14. The conclusions section largely repeats results without broader implications. Discuss how these findings could influence future applications (filters under high temperatures, as briefly mentioned) and potential scalability or industrial relevance.

15. Acknowledge limitations—e.g., fragility of Al₂O₃ composites—and suggest how these could be addressed in future work.

16. Remove minor redundancies, e.g., repeated FT-IR descriptions in the text and figure captions.

17. Standardize units (µm vs. micrometer, °C formatting, wt% formatting).

Author Response

For Review 2:

1&3. The introduction was revised accordingly.

 

2. The reason for selecting these metal oxides is commercial availability.

 

4. The mechanism of PIPS was explained in the introduction for the benefit of the readers accordingly

 

5. The reaction conditions of present study were based on the previous report without metal oxide (ref 18).

 

6. According to the reviewer’s suggestion, the explanation of SiO2 sols was added in the beginning of the “Results and Discussion”.

 

7. The average size in the SEM images was evaluated by image analysis using an Image-J software package. About 50 to 100 particles were counted. The particle size distribution was evaluated by standard deviation (SD) coefficient of validation (CV = SV/average diameter of the particles’ diameters) with histograms.

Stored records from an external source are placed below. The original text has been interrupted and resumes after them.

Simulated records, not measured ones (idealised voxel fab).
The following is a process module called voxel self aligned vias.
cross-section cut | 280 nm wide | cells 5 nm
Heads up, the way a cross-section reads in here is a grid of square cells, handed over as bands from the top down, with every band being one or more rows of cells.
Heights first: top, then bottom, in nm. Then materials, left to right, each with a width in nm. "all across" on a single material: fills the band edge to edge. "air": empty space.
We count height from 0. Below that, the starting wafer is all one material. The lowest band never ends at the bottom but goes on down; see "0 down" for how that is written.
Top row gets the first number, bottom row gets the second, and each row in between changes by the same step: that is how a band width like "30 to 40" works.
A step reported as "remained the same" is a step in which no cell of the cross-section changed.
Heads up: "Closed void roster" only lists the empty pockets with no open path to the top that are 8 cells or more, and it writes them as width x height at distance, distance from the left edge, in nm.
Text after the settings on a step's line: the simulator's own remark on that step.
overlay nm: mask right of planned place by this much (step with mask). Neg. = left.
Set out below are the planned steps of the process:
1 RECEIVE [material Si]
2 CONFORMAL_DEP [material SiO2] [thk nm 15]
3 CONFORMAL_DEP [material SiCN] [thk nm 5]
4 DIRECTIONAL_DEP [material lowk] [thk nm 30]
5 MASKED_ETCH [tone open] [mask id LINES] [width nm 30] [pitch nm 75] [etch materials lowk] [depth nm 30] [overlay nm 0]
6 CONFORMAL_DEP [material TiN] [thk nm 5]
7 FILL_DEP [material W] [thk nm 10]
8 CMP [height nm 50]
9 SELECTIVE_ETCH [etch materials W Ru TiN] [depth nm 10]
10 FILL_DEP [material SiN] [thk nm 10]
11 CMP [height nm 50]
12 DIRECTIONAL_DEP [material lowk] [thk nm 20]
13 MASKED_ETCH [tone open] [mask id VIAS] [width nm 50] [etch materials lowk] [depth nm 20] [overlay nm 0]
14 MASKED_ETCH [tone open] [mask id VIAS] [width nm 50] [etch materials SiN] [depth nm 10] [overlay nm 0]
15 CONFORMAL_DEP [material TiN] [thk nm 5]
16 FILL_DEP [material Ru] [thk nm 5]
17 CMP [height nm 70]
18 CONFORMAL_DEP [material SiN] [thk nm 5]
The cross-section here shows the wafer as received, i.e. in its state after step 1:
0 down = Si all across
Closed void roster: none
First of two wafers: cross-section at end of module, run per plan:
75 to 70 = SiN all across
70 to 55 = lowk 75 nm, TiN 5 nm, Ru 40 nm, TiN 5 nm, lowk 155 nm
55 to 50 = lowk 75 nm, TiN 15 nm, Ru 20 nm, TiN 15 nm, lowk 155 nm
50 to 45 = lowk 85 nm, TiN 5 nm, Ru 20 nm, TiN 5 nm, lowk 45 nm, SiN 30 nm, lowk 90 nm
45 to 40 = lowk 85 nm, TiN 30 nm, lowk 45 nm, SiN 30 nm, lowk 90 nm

These sentences are added in the revised manuscript.

 

8. We tried to evaluate the phase separation rate to monitor the transmitted light intensity of the reaction system as previously reported in ref 19. However, the transmitted light intensity decreased in the presence of metal oxides, which was insufficient for quantitative evaluation.

 

 

9. We previously tried to trace the phase separation process by termination of the reaction during the phase separation in a 3AZ polymerization. The phase separation rate was to fast to trace the transition state of the reaction by the method.

 

10. The electrical interaction between the SiO₂ nanoparticles surface (Na^{+ -}OSi-) and the amine moieties in the polymer networks of 3AZ (R₃NH⁺) via ion exchange (R₃NH^{+ -}OSi- + Na⁺) should preferentially occurs in the presence of Na⁺ in ST-20. The high Young’s moduli of the 3AZ-ST-C pours polymer composites would be derived from the high bulk densities.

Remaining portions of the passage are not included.